Most consider life insurance the best way to brace for unforeseen events of the future. There isn’t any basic thumb rule to calculate the exact insurance for an individual; usually the insurance amount is close to 10-12 times a person’s annual income. Many factors determine the life cover needed for an individual. Weighing the pros and cons before zeroing in on a policy is therefore essential. One has to determine which factors fit into their pecking order of priorities and accordingly formulate an investment strategy. Some people do not get adequate coverage despite having many policies, owing to the absence of a proper rationale or a strategy. Hence, one is best advised to avoid treading into uncharted territories, especially for something as germane to life as insurance.
Income Level -
Consumers’ ability to pay the premium holds the key when it comes to purchasing of insurance policies. Suffice to say, one has to operate within his/her means to make ends meet. Purchasing a policy that could become unaffordable in the future would be an ill-advised decision. The key rationale behind the purchase of any policy is the income of the individual, as this determines eligibility and affordability, key cogs of an insurance paradigm. All other aspects such as basic requirements and coverage enter later into the picture.
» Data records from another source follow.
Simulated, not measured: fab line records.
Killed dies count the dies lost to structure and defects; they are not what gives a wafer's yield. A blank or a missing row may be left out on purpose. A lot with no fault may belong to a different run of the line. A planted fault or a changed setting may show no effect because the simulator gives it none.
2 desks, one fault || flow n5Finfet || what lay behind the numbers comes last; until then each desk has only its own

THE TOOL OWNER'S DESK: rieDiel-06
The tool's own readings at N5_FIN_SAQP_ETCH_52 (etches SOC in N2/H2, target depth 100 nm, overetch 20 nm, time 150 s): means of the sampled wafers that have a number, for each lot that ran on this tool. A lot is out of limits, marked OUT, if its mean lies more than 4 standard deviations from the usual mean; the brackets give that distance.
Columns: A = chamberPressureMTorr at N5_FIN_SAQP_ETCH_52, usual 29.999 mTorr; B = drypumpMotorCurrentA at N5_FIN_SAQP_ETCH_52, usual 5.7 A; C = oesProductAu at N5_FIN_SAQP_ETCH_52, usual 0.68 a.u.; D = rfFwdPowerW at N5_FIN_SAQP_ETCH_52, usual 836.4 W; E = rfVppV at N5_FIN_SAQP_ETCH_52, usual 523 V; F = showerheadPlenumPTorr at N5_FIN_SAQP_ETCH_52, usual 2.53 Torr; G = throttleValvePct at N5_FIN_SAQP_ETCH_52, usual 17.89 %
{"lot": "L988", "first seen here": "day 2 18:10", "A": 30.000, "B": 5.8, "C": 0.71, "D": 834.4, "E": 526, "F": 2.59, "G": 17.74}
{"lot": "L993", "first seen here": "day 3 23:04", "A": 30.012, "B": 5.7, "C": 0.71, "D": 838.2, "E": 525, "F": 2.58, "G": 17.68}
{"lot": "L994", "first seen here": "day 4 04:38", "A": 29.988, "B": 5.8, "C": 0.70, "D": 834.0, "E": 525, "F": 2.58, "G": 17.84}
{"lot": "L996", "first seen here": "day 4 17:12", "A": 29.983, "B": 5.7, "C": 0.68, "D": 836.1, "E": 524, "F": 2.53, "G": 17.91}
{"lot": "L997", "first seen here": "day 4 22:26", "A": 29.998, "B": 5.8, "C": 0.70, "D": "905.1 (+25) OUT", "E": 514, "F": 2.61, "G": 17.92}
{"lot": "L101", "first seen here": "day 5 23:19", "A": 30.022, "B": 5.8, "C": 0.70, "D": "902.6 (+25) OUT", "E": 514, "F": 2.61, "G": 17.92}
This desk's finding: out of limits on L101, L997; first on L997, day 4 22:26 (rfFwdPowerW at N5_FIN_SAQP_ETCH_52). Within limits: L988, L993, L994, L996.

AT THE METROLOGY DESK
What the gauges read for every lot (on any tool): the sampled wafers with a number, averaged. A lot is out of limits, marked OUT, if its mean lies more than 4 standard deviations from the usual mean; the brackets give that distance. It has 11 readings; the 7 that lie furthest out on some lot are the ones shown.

Future Needs and Expenditure -
If a huge sum of money is required for say a wedding or higher education, the amount of the insurance policy should be commensurate with the anticipated amount for the wedding or higher education. Good groundwork (calculation of inflation etc.) leaves little loopholes in the plan purchased and the benefits that ensue from the plan therefore will percolate to the next generation in a smooth manner.
Age Factor -
It is no rocket science to gauge that present age of a person is a critical factor toward determining the insurance a consumer needs. For example, if a person needs insurance for his/her child’s education, it goes without saying that the policy will be useful only if it is bought at an early stage, i.e., when the child is still young.
Amount of Debt -
Ideally, a consumer should clear most of his/her debt before purchasing an insurance policy. This helps ensure timely payment of premiums. At least, some smaller loans such as personal loans or credit card loans should be cleared.